Heard on [adult swim]: "clique" > [klik]
Gordon, Matthew J.
GordonMJ at MISSOURI.EDU
Thu May 21 00:22:24 UTC 2009
The choice of the /klik/ pronunciation in the Venture Bros. example was clearly a conscious one. The line is spoken by Phantom Limb, a notoriously pretentious villain who speaks with a (faux?) English accent. The character is voiced by an American so the accent is obviously put on, but it's not clear from the show whether the character is supposed to be English or just the kind of super pretentious American who affects an English accent.
-Matt Gordon (who's happy to see that Wilson's watching better TV than the daytime judges he often posts about)
-----Original Message-----
From: American Dialect Society on behalf of Wilson Gray
Sent: Wed 5/20/2009 2:38 PM
To: ADS-L at LISTSERV.UGA.EDU
Subject: Re: Heard on [adult swim]: "clique" > [klik]
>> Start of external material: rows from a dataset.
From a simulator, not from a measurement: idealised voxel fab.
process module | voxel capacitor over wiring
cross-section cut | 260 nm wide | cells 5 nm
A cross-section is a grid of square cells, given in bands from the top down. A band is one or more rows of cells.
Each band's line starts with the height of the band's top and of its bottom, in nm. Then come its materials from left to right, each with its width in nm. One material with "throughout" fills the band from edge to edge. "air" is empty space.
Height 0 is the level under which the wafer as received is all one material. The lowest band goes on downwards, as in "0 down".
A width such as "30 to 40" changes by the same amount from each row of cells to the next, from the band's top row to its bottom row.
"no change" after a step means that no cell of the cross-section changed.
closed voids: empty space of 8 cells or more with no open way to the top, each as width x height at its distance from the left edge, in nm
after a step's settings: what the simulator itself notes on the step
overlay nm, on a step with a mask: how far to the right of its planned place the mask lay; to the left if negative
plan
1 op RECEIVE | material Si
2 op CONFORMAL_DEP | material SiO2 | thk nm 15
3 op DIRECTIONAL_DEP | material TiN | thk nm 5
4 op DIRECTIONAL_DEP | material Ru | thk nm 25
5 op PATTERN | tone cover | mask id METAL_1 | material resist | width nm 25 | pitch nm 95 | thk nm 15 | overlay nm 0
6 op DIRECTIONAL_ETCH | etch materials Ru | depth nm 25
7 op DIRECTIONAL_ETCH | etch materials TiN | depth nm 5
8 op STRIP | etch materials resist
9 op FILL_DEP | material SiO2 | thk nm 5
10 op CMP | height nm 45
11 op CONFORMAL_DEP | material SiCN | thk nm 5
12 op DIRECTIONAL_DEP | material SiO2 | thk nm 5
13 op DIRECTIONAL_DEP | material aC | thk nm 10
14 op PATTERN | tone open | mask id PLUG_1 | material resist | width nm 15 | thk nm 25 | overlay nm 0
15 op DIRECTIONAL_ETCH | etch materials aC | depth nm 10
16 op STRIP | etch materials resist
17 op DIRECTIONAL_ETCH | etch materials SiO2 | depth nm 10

When I knew "clique" only from reading, during the '40's I assumed
that "cleek" - cf. "Cliquot Club" and la veuve Cliquot - was the
pronunciation. By the time that I reached high school, "clique" was in
common use, but pronounced "click"! I assumed that this was the BE
(mis)pronunciation. But I was soon amazed to discover that "click" was
also the pronunciation used by the white guys at my high school! Over
the course of the years, till early this morning, I'd never heard ,/
_clique_ pronounced except as "click" by *anyone*, regardless of
race, creed, color, or sexual orientation.
As ("... among the young"?! I'm 72, the approximate age of everyone
who was in high school ca. 1950-1954) claims found in books, how does
a person decide whether some claim is prescriptive untruth, whereas
another random published claim is descriptive truth?
It's like religion. One is true. The others are mythology,
Who is it that decides that X is the primary or preferred
pronunciation and on what basis does he make this decision
-Wilson
---
All say, "How hard it is that we have to die"---a strange complaint to
come from the mouths of people who have had to live.
-----
-Mark Twain
On Wed, May 20, 2009 at 8:46 AM, Arnold Zwicky <zwicky at stanford.edu> wrote:
> ---------------------- Information from the mail header -----------------------
> Sender: American Dialect Society <ADS-L at LISTSERV.UGA.EDU>
> Poster: Arnold Zwicky <zwicky at STANFORD.EDU>
> Subject: Re: Heard on [adult swim]: "clique" > [klik]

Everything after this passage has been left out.